August 1, 2022 By Alysa Austin and Kate Hanniford

On July 27, 2022, the Securities and Exchange Commission (SEC) separately settled three enforcement actions with broker-dealers and investment advisers for alleged deficiencies relating to the prevention of customer identity theft, in violation of the SEC’s Identity Theft Red Flags Rule, or Regulation S-ID. Regulation S-ID requires registered financial institutions, broker dealers, and investment advisers that offer or maintain one or more covered accounts to maintain a written identify theft prevention program designed to detect, prevent, and mitigate identity theft pertaining to covered accounts.

Without admitting or denying the SEC’s findings, each firm agreed to pay penalties ranging between $425,000 to $1.2 million. The SEC’s orders found that, between at least January 2017 to October 2019, the firms’ identity theft prevention programs did not include reasonable policies and procedures to identify relevant red flags in connection with customer accounts or incorporate those red flags into their programs.

The SEC orders state that the firms’ programs further lacked reasonable policies and procedures to respond appropriately to detected identity theft red flags, or to ensure that such programs were updated periodically to reflect changes in identity theft risks to customers. In particular, the SEC faulted the firms variously for policies and procedures that (i) merely restated the wording of Reg S-ID without stating how the firm would actually identify or respond to red flags; (ii) were not sufficiently tailored to the firm and its covered accounts; and (iii) had not been updated to keep pace with the changing threat landscape. The SEC also took issue with certain of the firms’ training procedures and compliance reporting to senior management and the board of directors, finding these to be insufficient and not in compliance with Reg S-ID. Notably absent was any allegation of customer harm.

Importantly, the SEC’s orders suggest that there will be greater scrutiny around a company’s implementation of and overall compliance with Regulation S-ID. “Today’s actions are reminders that broker-dealers and investment advisers must design and operate identity theft prevention programs that are appropriately tailored to their businesses and update them in response to the increased threat and changing nature of identity theft,” said Carolyn M. Welshhans, Acting Chief of the SEC Enforcement Division’s Crypto Assets and Cyber Unit.

Companies looking to benchmark existing programs should consider the following from the SEC orders:

  • Develop and maintain reasonable policies and procedures to respond appropriately to detected identity theft red flags;
  • Update your customer identity program periodically to reflect changes in identity theft risks to customers;
  • Ensure there is board of directors’ oversight in the development, implementation, and administration of such program;
  • Exercise appropriate and effective oversight of all service provider arrangements; and
  • Ensure staff are effectively trained to implement the program.

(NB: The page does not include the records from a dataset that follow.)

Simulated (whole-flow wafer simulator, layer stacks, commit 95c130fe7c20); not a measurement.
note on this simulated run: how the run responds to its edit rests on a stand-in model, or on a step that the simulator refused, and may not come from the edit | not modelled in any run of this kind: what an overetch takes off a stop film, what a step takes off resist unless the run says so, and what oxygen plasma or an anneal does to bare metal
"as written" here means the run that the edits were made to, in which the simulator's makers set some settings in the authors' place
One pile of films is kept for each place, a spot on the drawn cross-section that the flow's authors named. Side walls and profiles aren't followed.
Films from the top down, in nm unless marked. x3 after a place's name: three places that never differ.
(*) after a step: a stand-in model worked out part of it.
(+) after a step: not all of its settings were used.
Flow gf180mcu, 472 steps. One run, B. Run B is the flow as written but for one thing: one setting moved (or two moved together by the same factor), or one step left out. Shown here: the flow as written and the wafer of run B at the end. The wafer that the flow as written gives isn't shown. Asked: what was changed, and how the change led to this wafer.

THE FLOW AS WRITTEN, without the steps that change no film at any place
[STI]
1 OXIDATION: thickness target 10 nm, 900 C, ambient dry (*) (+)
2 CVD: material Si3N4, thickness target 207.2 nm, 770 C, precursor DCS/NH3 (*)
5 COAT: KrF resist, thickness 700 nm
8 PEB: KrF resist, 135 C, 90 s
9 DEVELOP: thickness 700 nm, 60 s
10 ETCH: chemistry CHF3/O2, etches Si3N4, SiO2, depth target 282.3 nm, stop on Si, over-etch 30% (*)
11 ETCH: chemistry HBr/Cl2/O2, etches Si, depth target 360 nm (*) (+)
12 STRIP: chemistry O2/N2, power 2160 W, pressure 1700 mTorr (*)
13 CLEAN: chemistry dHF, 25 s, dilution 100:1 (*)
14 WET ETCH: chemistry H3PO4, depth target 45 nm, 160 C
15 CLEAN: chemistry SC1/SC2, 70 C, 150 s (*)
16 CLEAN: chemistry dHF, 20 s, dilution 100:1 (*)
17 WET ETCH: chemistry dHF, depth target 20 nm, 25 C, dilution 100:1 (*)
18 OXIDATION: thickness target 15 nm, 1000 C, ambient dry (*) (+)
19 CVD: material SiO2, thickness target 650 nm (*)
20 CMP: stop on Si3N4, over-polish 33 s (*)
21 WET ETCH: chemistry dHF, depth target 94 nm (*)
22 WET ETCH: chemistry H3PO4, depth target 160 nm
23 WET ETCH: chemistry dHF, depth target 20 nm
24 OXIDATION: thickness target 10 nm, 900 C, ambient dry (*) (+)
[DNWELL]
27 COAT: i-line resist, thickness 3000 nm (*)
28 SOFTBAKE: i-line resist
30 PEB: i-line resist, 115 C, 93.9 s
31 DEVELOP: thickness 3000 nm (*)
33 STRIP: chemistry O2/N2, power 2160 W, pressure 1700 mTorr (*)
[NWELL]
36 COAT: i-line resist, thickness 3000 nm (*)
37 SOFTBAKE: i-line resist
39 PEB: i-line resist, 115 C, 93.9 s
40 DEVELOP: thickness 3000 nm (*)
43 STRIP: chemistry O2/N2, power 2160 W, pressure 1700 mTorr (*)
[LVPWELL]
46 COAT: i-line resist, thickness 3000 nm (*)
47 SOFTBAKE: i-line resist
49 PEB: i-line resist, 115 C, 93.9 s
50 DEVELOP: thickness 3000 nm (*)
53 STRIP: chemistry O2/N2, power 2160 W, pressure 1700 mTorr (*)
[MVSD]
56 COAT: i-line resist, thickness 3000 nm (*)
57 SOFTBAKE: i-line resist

We will continue to follow and report on these developments.

Filed Under: Cybersecurity, Data Protection, Financial Privacy Tagged With: cybersecurity, Data Protection, Identity Theft, Regulatory Enforcement, Securities and Exchange Commission

About Alysa Austin

Alysa Austin is an associate with Alston & Bird’s Privacy & Data Security Team and advises clients on cybersecurity compliance, breach investigations and response, online procedures and policies, and vendor contracts.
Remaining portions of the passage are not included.